Then from there we can use a separate process to ship these logs to our log aggregation system of choice.
Once you have a bunch of services running on many remote machines you probably don’t have direct access to, shipping these logs to a central location becomes important. This allows you to look in one known location for all logs and search them for the information you are looking for. I prefer the pattern of having apps log to the native OS facility which is pretty much always guaranteed to work and doesn’t require any special libraries to be added to the app. Then on the machine install a program that ships the logs to your log aggregator or choice. This also makes logging asynchronous so if the log aggregator is down or slow, the app doesn’t start throwing exceptions or slowing down. This pattern creates a true separation of concerns.
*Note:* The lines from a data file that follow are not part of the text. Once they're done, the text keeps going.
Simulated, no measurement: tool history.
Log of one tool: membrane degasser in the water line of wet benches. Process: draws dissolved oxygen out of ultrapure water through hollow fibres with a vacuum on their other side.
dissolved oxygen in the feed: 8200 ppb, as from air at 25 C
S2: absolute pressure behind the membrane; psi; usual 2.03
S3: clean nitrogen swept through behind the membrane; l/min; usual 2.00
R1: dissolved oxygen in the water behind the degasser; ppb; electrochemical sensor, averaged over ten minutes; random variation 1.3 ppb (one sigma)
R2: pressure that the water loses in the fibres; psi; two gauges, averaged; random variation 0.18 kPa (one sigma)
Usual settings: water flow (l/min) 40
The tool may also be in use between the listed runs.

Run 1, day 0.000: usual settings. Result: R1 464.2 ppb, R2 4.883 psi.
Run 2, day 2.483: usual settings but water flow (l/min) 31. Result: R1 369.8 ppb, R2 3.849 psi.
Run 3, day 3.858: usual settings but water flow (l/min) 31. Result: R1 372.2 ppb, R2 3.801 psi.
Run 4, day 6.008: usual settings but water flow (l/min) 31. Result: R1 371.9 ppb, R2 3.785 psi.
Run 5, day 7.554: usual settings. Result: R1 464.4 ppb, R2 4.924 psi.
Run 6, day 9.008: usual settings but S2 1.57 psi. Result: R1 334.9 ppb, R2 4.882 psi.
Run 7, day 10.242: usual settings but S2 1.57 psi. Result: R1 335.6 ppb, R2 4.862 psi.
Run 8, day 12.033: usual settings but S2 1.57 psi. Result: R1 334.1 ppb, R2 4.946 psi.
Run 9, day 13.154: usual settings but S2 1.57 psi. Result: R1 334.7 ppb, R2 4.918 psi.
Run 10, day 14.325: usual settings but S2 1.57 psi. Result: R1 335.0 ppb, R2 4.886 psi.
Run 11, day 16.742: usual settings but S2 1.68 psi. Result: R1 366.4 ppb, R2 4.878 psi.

Most Kubernetes hosted cloud services have some default way of shipping and aggregating Kubernetes service logs. However, when running Kubernetes on premise you are probably going to have to roll your own. But luckily there are plenty of open source projects out there to fill this need.
Kubernetes Logging
By default, Kubernetes pipes the stdout of each running container to a log file in /var/log/containers. Each container gets its own log file in that directory. The log filenames are formatted kubernetes-pod-id_kubernetes-namespace_docker-container-id.log and the contents are in the default Docker json file logging format:
{"log":"Log line is here\n","stream":"stdout","time":"2019-01-01T11:11:11.111111111Z"}
...
So, the easiest way to integrate an application’s logs into Kubernetes is to just change the logging library to output its logs to stdout. One of the nice things about Kubernetes is it doesn’t force your application to be changed to include a bunch of Kubernetes specific libraries or constructs. Logging to stdout is probably the oldest and most basic method of logging for an application and all the logging libraries support it.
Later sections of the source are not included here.